Stopping just short of saying that demonetisation could have been better planned, former RBI governor Raghuram Rajan called for strong measures to tackle bad loans and debts in the banking sector which are holding back economic growth.
Rajan also said that "double-digit economic growth" would be "hard to achieve" without considerable efforts to improve quality of country's education system and skill-building initiatives.
The former RBI governors' remark came at a time when India's Gross Domestic Product (GDP) growth during the first quarter (April-June) of financial year 2017-18 was recorded at 5.7 per cent. The GDP growth rate for the same quarter last year was 7.9 per cent.
He said the GST would yield positive results in the long run.

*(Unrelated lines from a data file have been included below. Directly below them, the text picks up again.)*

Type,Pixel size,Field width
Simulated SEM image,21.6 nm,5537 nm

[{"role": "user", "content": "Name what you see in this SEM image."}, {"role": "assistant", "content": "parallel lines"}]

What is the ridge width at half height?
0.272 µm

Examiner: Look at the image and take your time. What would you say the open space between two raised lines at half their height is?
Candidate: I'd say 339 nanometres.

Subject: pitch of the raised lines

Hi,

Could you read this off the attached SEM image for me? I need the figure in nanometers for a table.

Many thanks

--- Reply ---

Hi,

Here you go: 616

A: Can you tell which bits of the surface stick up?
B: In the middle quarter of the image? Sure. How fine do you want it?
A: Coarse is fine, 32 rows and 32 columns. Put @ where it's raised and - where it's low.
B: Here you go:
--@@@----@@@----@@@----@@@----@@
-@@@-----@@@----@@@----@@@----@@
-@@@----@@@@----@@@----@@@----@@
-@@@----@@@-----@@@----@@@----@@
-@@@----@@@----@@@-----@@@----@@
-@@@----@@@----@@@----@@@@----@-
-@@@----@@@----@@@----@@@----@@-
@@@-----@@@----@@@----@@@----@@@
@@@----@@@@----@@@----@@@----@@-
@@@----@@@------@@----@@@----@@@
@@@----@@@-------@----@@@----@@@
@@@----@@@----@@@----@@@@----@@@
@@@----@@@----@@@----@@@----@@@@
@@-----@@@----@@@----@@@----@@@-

"I think on the positive side, a number of reforms have been undertaken, some of which, like GST, may have a short-term negative effect, but hopefully in the longer run, will have a very positive effect," he said in an interview to HT.
"We have undertaken reforms. We have established a little bit of a reputation for doing the reforms," he added.
Speaking on the demonetisation, Rajan said the process of introducing new notes to replace the withdrawn currency had begun in May.
" We had started the process of designing the new notes. The new notes - 2000, 500 and a new 1,000 - had been approved in May. To say none was done would be incorrect. But a monetary economist would've liked for all the notes to replaced at one go," he said in an interview to NDTV.
When asked if the government should have gone ahead with the note ban, he said, "We don't yet know the full effects of demonetisation. Based on information that we have now, ignoring future dividends, the answer is fairly obvious."
He also said businesses which were predominantly cash dependent and operating on thin profit margins took a major hit due to the note ban.
"If you're not prepared on Day 1 with all the currency that's being replaced - currency is important for economic activity - you will have a chilling of economic activity. You would see a dramatic slowdown of economic activity," he told NDTV..
"A second factor that you to worry about is putting some companies that operate on thin margins out of business. Sales plummet, they can't ride out the storm, they go out of business. Third element is effects on investor sentiment. If there is a concern it is long-drawn out process, there can be concerns of how it will affect consumption," he added.
On his two-year extension as the RBI governor, Rajan said that the government did not offer him a new contract. He also denied rumours that he refused to continue as RBI Governor because the Chicago University had denied him more leaves.